Description of problem: On a 2x2 distributed replicate volume. Mounted a fuse client and kept sanity tests to run. Immedietly stopped the volume and restarted it. The sanity test (executing lftest of ltp test suite) hung. Version-Release number of selected component (if applicable): How reproducible: Steps to Reproduce: 1. 2. 3. Actual results: Expected results: Additional info: Statedump information ===> [global.callpool.stack.2] uid=0 gid=0 pid=1666 unique=114637 op=WRITE type=1 cnt=6 [global.callpool.stack.2.frame.1] ref_count=1 translator=mirror-write-behind complete=0 [global.callpool.stack.2.frame.2] ref_count=0 translator=mirror-client-2 complete=1 parent=mirror-replicate-1 wind_from=afr_getxattr wind_to=children[call_child]->fops->getxattr unwind_from=client3_1_getxattr_cbk unwind_to=afr_getxattr_cbk [global.callpool.stack.2.frame.3] ref_count=0 translator=mirror-replicate-1 complete=1 parent=mirror-dht wind_from=dht_getxattr wind_to=subvol->fops->getxattr unwind_from=afr_getxattr_cbk unwind_to=dht_getxattr_cbk [global.callpool.stack.2.frame.4] ref_count=0 translator=mirror-replicate-0 complete=0 parent=mirror-dht wind_from=dht_getxattr wind_to=subvol->fops->getxattr unwind_to=dht_getxattr_cbk In afr_getxattr we intialize local structure and collect return value in op_ret. AFR_LOCAL_INIT which intializes the local structure returns values less than zero (infact -ve of the corresponding errno happened) upon some failure. But we will unwind only if op_ret is -1. thus it leads to lost frames and application hanging.

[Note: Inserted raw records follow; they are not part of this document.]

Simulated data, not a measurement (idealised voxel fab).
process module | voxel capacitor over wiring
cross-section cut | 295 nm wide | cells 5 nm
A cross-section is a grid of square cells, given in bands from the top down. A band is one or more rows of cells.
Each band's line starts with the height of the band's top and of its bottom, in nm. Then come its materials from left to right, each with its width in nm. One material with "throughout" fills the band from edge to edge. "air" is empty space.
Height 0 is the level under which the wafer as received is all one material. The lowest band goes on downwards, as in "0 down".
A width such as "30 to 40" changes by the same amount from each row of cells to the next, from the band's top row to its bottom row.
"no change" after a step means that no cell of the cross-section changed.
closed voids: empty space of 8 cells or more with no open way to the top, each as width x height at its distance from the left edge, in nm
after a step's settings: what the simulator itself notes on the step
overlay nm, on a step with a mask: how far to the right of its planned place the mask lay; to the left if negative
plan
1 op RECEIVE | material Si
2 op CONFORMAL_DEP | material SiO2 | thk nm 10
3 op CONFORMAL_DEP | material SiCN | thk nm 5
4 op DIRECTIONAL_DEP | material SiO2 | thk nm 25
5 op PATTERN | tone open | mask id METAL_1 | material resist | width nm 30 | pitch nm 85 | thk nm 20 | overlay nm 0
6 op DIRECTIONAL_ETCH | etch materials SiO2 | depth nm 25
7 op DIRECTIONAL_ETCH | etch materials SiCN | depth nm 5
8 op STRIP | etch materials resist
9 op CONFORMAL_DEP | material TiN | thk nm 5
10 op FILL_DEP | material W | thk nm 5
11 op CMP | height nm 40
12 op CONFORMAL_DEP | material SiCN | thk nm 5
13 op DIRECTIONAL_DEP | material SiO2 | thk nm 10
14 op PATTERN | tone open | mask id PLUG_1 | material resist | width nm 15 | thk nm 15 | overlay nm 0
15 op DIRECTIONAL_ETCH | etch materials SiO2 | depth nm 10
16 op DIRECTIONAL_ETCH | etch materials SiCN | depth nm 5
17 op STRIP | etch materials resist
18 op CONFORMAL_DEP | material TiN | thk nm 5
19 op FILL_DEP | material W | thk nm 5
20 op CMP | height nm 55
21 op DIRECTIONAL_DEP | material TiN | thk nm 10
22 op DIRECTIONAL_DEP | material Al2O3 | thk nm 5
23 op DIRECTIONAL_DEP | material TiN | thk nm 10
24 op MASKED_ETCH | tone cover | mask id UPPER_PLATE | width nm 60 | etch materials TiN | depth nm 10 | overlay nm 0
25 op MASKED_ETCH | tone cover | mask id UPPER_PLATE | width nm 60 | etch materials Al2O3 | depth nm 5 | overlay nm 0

*** Bug 770554 has been marked as a duplicate of this bug. ***
CHANGE: http://review.gluster.com/2539 (cluster/afr: Handle error cases in local init) merged in master by Vijay Bellur (vijay)
Repeated the same test i.e. stopping and immedietly starting the volume when ltp-tests are being run from the sanity tests and the tests did not hang.